100 salads for your table

Tara Deshpande Tennebaum explores Indian traditions, raw foods and the power of the beet leaf

January 27, 2018 02:57 pm | Updated 02:57 pm IST

While I am yet to make the salads from Tara Deshpande Tennebaum’s book, An Indian Sense of Salad, Eat Raw Eat More, I am definitely assigning it to my ‘comfort reading’ pile. It is about food, has amusing trivia, humour and incandescent pictures taken by the author herself. Deshpande, who splits her time between India and the US, says that fresh and lightly-dressed salads were what she and her American husband missed most when they were in India. “I began experimenting with what was locally available. Indians love beets, but you almost never see a beet leaf in our cooking; it is healthier and packed with more nutrients than the beetroot,” she says.

Local flavours

It took the actor-author two years to finish the book. “Longer, because I didn’t realise how much work it was to cook and photograph 100 recipes. I made 170 salads and we narrowed it down to 100. So I think I have enough for a Part 2,” she says.

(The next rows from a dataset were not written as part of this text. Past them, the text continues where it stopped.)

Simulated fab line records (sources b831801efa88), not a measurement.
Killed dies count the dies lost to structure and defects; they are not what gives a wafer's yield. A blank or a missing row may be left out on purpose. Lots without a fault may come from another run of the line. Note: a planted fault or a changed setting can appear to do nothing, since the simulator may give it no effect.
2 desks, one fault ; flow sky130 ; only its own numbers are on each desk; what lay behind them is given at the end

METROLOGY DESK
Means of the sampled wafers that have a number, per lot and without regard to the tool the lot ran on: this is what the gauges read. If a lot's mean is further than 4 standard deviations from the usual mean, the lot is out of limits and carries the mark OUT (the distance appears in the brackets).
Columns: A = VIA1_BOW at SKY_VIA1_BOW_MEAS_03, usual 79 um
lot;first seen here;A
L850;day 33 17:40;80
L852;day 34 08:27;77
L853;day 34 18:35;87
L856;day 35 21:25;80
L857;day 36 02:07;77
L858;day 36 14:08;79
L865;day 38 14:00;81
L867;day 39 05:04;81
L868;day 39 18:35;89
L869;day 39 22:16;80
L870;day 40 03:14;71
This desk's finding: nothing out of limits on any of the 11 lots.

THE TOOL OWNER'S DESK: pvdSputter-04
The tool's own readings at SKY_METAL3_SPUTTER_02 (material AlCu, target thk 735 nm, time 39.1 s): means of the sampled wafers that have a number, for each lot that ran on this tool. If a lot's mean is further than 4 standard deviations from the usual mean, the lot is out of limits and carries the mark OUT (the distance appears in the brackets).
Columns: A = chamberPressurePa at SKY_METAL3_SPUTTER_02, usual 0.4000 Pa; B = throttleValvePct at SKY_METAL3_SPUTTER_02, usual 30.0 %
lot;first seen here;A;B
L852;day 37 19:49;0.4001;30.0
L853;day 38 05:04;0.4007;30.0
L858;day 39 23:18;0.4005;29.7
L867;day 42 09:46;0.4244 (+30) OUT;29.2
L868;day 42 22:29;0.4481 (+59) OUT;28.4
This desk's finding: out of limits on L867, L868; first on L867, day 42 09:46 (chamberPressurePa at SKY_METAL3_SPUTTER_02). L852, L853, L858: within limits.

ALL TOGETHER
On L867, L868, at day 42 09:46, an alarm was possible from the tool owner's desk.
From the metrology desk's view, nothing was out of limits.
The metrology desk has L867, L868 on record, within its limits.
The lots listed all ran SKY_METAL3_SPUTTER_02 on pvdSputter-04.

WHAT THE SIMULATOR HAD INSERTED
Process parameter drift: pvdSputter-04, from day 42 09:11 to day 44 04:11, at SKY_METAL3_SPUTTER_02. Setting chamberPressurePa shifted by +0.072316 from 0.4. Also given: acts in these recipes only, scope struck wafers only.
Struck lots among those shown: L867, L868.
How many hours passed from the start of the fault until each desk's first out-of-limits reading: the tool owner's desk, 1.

Creating flavourful Indian salads should not be difficult for Indians, she continues, having authored A Sense for Spice , a book on Konkani cuisine in 2013. “Our food is organically and naturally vegetarian or vegan. Our dishes are not vegetarian versions of non-vegetarian recipes and have evolved over centuries.”

She started off by deconstructing classic vegetarian dishes to their raw form. As these flavours work beautifully in the cooked version, Deshpande realised that with a few tweaks, they can work in a raw dish as well. Recipes range from a Beetroot thoran salad, Chicken korma salad and even a Thai style banana blossom salad. “I took the wilted salad technique (popular in the US) and applied it to the ingredients of a sarson da saag and it resulted in one of my favourite recipes in this book.” Deshpande believes that there is no better time in history for us to invest in the research of our ancient texts to discover how vegan and vegetarian traditions developed. “As the world is looking to move towards more plant-based diets that reduce our carbon footprint, there is no better place to look for answers than ancient Indian cooking traditions.”

Back to source

Did you know that custard powder came out of a man’s love for his wife who was ailing and couldn’t eat eggs, asks Deshpande, who has peppered her book with similar historical facts. “Half the fun lies in the history of a dish. Why was it made this way, who ate it and how it evolved. I cook better when I understand the recipe.” She says the many things we take for granted today such as white sugar, gelatine or macaroni, are a result of colonisation, war, gender politics and wondrous ‘eureka’ moments. “For example, I learnt that Myanmar has a solid salad tradition — pickled tea leaf ( lahpet ) salad, wing bean thoke , long bean thoke . I was not surprised to learn that Burmese refugees who came to India in the 1960s — and now work as vendors in Chennai — still serve customers thoke at the Burma Bazaar; a noodle salad with tamarind and cabbage.”

Both cooking and writing about food is a labour of love, she says. “I post photos and trivia every day on Instagram. I could spend days locked up in my study with my antique cookbooks trying to find recipes for Christmas cakes in the 18th century or researching versions of Bavarian cream. Like an athlete who runs every day to get better, I cook every day.”

She ‘adores’ Masterchef Australia and keeps herself updated with new cooking methods, though she does make known her healthy disdain for some useless kitchen gadgets, such as the garlic press. “Anybody can cook and everybody should cook. It’s a life skill. Don’t let fancy words and equipment daunt you. My ajji had the same two-burner stove for 35 years and just the 10 pots she used and reused. A mixer grinder was the event of the decade for her and she was a better cook than I will ever be. Whenever I think I’m a good cook, I try making something using just two or three ingredients like a phulka or an idli . And I am firmly put in my place.”

From the East

Deshpande also explores cuisines from the Northeast. “Northeast Indian cooking is a treasure waiting to be explored. I have barely scratched the surface in my book. I would love to do more. I found ingredients there such as hatkora, sinhneh rep, pardi, shiso… and techniques that Japanese, Korean, Chinese and Indonesian cuisine use. The Singju festival in Manipur serves up many versions of salads and I have one in this book that is inspired by those flavours.”

Cook from your gut and heart, says Deshpande. “I have always felt that cooking employs all your five senses. If you close your eyes and drop a papad in oil, the sizzling sound will tell you if the oil is hot enough. And, of course, that sixth sense — a gift only the best cooks have. My mother is one of those. A salad is one dish that can be easily altered to suit your sense of taste. If you do use my recipes, always feel free to adjust the flavours to your palate. Make them your own.”

An Indian Sense of Salad, Eat Raw Eat More launches on January 29. Priced at ₹599 and published by Penguin India, it’s available for pre-order on amazon.in.